Friday, December 14, 2007

Green and good

When I heard that Anya's Garden was introducing *Kaffir, a scent structured around the fragrance of the Kaffir lime, I felt a wave of perfumista dread come over me. Why? Because I can't imagine any scenario more perfectly designed to set me up for disappointment. First of all, I am a rabid fan of Anya McCoy's work. Pan and Fairchild are both fascinating, near-perfect creations as far as I am concerned. On top of that, I have had an obsession with the taste and scent of limes since I was a child. The smell of a freshly cut lime is heaven to me, and I love the leaves in Thai food, so the concept of a scent that incorporated both elements was straight out of my perfume dreams

Unfortunately, lime-focused women's scents are rare, and every lime for boys I've ever met has been some hyper-virile melange of citrus and spice--quite unwearable for a girly type such as myself, not to mention that they make me feel as if some tiny animal is raking its claws down my nasal passages. So, even though I was very intrigued by Anya's new baby, I deliberately kept my expectations low.
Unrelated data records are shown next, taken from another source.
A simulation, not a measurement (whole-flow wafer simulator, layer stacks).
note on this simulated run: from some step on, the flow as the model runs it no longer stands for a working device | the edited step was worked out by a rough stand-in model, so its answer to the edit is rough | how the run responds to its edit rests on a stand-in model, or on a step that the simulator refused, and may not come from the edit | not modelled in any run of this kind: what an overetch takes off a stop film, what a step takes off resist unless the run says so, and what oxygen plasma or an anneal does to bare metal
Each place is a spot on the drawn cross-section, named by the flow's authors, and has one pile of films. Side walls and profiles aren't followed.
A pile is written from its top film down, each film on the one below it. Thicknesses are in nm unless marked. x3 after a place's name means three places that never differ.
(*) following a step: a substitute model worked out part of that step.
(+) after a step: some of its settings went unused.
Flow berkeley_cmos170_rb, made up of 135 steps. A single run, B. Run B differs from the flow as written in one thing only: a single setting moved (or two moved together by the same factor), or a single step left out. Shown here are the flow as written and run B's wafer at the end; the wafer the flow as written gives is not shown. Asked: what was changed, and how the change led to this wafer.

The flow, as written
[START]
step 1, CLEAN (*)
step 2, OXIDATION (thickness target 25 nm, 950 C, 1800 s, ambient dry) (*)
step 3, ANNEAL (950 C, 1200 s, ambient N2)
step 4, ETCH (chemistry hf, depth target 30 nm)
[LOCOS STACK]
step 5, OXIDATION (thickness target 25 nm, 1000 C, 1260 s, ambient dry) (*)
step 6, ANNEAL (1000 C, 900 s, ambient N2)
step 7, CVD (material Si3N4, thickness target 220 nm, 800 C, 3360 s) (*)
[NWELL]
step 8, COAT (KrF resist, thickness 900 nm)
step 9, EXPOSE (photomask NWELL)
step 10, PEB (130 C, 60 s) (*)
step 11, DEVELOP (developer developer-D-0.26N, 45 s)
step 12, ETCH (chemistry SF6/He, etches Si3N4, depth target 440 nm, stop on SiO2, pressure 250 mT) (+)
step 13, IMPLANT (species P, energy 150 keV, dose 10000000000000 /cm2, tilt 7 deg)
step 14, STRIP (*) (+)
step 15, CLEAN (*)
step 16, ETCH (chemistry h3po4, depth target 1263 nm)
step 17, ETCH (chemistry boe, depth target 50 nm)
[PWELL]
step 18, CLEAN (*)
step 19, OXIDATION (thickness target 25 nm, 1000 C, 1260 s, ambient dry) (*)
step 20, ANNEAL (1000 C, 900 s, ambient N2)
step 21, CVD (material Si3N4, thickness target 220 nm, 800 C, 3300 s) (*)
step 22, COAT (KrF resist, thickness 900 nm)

I suppose that's a good policy in general, but it turns out to have been completely unnecessary in this case. It was love at first dab for Kaffir. I instantly declared it FB worthy, and I've already got my 15ml EDP, which I predict will not last long.

Kaffir opens all green and juicy, but galbanum amps up the mellow bitterness of the lime, so the fruity quality is somewhat subdued--a good thing in my book. There's a subtle herbal note as well, lent by tarragon according to Anya. The opening lasts a little longer than citrus tops usually do. It takes a good 10 minutes, on me at least, before the floral heart emerges and begins to play hide and seek with the leather/wood base.

One of the things I love about Pan and Fairchild is their liveliness. They change moment by moment on the skin, continually evolving in a wonderfully non-linear way right up to their final fade-out. Kaffir, in its more lighthearted fashion, has the same quality. Every time I lift my wrist to my nose, I get a slightly different balance of jasmine, leather, and soft woods. The green notes pop back in from time to time as well, and when they hook up with the leather base I find I get a flash of Chanel n.19. When the jasmine-rich heart predominates, Kaffir seems like Fairchild's more innocent hesperidic cousin.

Anya describes Kaffir as having a tropical character, and I find that's true, although this is certainly no "rum punch on the beach" fragrance. It's lush, green and sunny, with a barely perceptible hint of earthy decay. Anya calls it playful, and so it is, but it's not a bit coy. It seems perfectly unisex, and wearable just about anyplace, something that can't be said, IMO, of either Pan or Fairchild.

For another, more erudite take on Kaffir, click over to Helg's review at Perfume Shrine. You'll find her review of Anya's other new creation, Temple, on the same page. I'll offer my own thoughts on Temple as soon as I can figure out what they are. (I've already sprung for a bottle of it in parfum, which I guess should tell me something.)

*Notes from Anya's Garden:

Top notes: Kaffir Thai lime leaf, galbanum, French and Tropical tarragon accord

Middle notes: tinctures of eight jasmines, heritage oak extract, Grasse jasmine

Base notes: sustainable golden agarwood, musk seed, leather accord

Photo from Wikimedia Commons


Perfumeshrine said...

Oh, I was sure you'd like this one too! Aren't those three (Pan, Fairchild and Kaffir)simply wonderful?
Thanks for the compliment and the link :-)

BitterGrace said...

They are wonderful. Also unique.

I think all your reviews are excellent, but I especially like that one. It covers a lot of ground!